Effective Training Strategies Part 2: Challenge vs Threat

Last week I wrote about the importance of acknowledging the process in training and the journey towards your goals and desired outcomes.

Part 2 in this series of blog posts concerns our perceptions towards challenges and how that affects our performance.

This topic is fascinating to me, the idea that how we think affects how our body reacts is amazing and that in changing our thought patterns, changing how we view situations we can change not only how we feel emotionally and mentally in a given circumstance but how our bodies feel and perform.

A Challenge vs A Threat

In 'Top Dog', Ashley Merriman refers to two types of situations, real or perceived, experienced by an individual.  The first being a Challenge (something you think you can overcome/be successful at, asking yourself questions such as Can I do it? Am I right?) and the second being a Threat (A situation where you believe there is no chance you can do it, you feel ill equipped, under prepared, less skilful, fear loss and fear failure).  

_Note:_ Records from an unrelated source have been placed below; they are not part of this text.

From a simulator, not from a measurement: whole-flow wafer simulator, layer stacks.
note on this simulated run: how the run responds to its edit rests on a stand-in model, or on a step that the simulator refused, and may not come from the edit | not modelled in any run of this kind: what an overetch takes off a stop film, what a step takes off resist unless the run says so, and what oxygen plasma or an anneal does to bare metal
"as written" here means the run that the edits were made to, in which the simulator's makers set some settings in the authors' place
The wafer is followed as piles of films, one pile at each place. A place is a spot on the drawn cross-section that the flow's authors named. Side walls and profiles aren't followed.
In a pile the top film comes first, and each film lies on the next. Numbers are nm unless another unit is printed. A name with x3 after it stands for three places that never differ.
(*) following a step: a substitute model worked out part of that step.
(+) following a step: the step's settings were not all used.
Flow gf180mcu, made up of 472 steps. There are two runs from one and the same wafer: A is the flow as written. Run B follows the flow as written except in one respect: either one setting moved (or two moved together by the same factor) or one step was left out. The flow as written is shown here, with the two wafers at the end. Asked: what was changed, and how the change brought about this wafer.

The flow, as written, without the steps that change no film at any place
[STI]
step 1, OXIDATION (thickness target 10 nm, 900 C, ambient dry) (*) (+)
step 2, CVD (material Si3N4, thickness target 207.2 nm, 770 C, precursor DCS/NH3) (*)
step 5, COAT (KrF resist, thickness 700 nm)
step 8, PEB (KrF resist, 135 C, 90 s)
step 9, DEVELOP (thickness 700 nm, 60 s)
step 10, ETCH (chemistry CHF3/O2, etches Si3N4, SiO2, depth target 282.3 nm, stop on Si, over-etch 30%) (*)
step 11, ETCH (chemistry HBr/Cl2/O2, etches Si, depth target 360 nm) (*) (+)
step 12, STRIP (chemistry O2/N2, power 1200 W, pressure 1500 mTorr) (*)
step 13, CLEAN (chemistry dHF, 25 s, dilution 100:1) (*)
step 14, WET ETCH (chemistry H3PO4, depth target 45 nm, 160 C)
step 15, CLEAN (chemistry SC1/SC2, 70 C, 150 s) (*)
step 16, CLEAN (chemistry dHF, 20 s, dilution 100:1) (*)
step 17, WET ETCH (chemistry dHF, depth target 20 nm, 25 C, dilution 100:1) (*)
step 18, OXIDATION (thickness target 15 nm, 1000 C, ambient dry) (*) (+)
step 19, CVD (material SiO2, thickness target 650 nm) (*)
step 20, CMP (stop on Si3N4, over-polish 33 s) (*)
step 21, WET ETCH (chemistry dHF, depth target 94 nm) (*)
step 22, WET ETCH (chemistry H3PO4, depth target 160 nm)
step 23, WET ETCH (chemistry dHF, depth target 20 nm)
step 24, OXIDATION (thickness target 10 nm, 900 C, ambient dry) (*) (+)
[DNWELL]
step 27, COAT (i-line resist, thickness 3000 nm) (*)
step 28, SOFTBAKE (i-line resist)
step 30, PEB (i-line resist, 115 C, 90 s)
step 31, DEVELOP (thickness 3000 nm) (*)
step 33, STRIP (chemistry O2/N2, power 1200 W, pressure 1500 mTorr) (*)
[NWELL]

In life these situations could be real, think of encounter with a deadly animal or in a sporting context the perception of these situations is a result of ones thoughts and ideas.

The real life situation and our perceptions however, have the exact same physiological effects.

In a challenged state the blood vessels expand, the lungs inflate, the levels of oxygen increase and the body will burn stored glucose.  The body will provide just the right amount of adrenalin to perform.  Psychologically, your singular motivation is to go at that thing that is challenging you and overcome it. You are confident that you have the capabilities to surmount the challenging situation.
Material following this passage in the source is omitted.